News / Europe

UN: Kick Racism Out of Sports

AC Milan's Kevin Prince Boateng (L), wearing a jersey against racism, and Stephan El Shaarawy warm up before their match against Siena in Milan Jan. 6, 2013.
AC Milan's Kevin Prince Boateng (L), wearing a jersey against racism, and Stephan El Shaarawy warm up before their match against Siena in Milan Jan. 6, 2013.
Lisa Schlein
The United Nations is urging an end to what it calls the crime of racism in sport.   The global body is joining forces with football (soccer) officials and players in an effort to kick racism out of "the beautiful game."  The trigger for this move was the defiant action of AC Milan's midfielder Kevin-Prince Boateng who walked off the pitch during an exhibition match in January to protest racist taunts.  
A video clip captures the sports announcer's disbelief at the sight of AC Milan's Kevin-Prince Boateng, followed by his teammates, walking off the football pitch.  They were protesting the racist insults hurled at the midfielder during a friendly match against Italian lower division club Pro-Patria.
Boateng is not apologetic for ending the game after 25 minutes of play.  
"I interrupted the game and kicked the ball into the stands because I was angry and offended by the racist insults that were coming from the crowd. The report that the entire AC Milan team had presented a resolute and united front against racist abuse made headline news all over the world.  This is the reason why I am here today," he said. 

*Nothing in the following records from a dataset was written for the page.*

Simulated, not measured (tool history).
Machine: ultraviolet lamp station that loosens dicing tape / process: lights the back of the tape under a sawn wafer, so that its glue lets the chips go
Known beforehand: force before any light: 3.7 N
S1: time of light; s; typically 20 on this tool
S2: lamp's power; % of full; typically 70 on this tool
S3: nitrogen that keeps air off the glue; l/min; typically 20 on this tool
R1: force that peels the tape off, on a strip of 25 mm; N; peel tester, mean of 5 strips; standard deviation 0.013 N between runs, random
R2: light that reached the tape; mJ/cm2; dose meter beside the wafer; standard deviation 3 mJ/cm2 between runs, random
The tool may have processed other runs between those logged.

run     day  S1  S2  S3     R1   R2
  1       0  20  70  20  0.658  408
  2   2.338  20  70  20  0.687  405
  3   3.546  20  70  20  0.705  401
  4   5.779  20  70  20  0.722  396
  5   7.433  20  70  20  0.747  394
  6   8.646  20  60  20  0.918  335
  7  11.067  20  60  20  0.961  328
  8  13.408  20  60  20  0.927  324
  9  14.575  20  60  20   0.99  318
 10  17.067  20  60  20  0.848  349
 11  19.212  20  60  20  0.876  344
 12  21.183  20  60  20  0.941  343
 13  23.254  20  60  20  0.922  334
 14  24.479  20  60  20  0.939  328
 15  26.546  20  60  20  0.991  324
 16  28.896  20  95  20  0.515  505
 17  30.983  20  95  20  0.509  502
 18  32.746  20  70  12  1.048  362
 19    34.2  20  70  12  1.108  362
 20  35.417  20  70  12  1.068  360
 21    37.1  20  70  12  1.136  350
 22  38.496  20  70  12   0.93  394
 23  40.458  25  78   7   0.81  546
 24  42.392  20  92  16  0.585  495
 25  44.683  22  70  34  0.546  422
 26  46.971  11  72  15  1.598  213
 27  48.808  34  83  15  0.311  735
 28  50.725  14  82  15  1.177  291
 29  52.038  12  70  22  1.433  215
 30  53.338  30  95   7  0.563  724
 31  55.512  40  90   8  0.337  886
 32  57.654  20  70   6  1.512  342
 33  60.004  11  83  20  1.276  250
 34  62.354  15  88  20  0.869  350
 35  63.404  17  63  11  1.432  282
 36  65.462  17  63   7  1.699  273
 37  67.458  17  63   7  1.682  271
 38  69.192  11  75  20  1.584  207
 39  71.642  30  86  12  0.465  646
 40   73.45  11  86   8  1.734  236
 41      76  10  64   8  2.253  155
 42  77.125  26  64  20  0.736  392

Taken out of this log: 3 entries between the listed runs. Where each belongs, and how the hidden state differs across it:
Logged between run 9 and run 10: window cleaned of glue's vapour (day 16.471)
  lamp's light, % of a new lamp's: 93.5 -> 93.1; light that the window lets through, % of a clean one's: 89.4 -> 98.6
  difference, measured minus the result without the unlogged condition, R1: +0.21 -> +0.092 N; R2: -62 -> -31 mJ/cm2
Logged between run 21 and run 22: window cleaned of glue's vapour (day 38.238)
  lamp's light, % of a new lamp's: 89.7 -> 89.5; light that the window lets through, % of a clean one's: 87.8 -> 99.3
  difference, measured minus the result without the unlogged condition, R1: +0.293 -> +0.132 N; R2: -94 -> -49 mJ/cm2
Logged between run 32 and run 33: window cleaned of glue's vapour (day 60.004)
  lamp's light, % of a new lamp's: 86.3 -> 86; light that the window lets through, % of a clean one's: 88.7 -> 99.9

Boateng is one of several football players and officials invited by the United Nations to participate in a panel discussion on the elimination of racial discrimination, with a focus on sport.  The 26-year old footballer was born in Berlin of a Ghanaian father and German mother.  He plays for the Ghanaian National team.
Boateng says he does not regret his action because racism, if left alone, does not go away.  It has to be confronted or it will spread.  
"I just think we have to stand up against it every time.  If it is a championship final or a World Cup final  or just a friendly game-how we say against a team of the fourth division.  So-again we come to the point.  I hope I will never have to do it again.  But, if it was a final, I would have done the same," he said. 
Legendary midfielder and former captain of the French national football team, Patrick Vieira, supports Boateng.  He says racism is unacceptable and has no place on the pitch.
"I think when you look back at how things were and how things are today, I think him walking outside of the field improved the situation…and I think him walking out is a massive step and that is why we are going forward," he said. 
Nevertheless, U.N. High Commissioner for Human Rights, Navi Pillay notes the world continues to witness deeply unpleasant acts during sporting events, including during football matches.  
"They have included insults, offensive chants, Nazi salutes, petitions against hiring certain players and even systematic denial of opportunities to play or join football teams based on color or nationality.  These deplorable acts of bigotry and prejudice have no place in the 21st century.  They are an affront to human rights," he said. 
Pillay calls racism a gross human rights violation.  She says it is a crime and must be treated as such by sports authorities.
Union of Europe Football Associations (UEFA) Adviser, William Gaillard agrees.  He says UEFA has a zero tolerance policy for racism and discrimination.  He adds his organization singles out and sanctions behavior deemed inappropriate in a football stadium.  
"And, we are proud of it.  Racism, anti-Semitism, gender discrimination, homophobia are just as unacceptable on the football pitch as they are in society at large," he said. 
Gaillard argues football administrators have a duty to fight the evils of racism, but he does not offer any specific measures for doing so.  
Federico Addiechi, head of social responsibility programs for FIFA, the international governing body of football, says FIFA is establishing an anti-racism task force to deter racism.  As part of the program, he says the task force will seek to educate fans and inspire positive attitudes and behavior throughout the game.  
"We know fines are not and may not be enough.  Deducting points from a team could send a very strong message.  Relegating or eliminating a team from a competition can send an even stronger message.  If you tolerate or turn a blind eye to racism, you will face the consequences.  This is the message that players need us as football authorities to send," he said. 
The members of the task force say football does not need more rules and most governments do not need more laws to tackle racism in sport.  What is lacking, they say, is greater will by football authorities and governments to enforce the measures already on the books.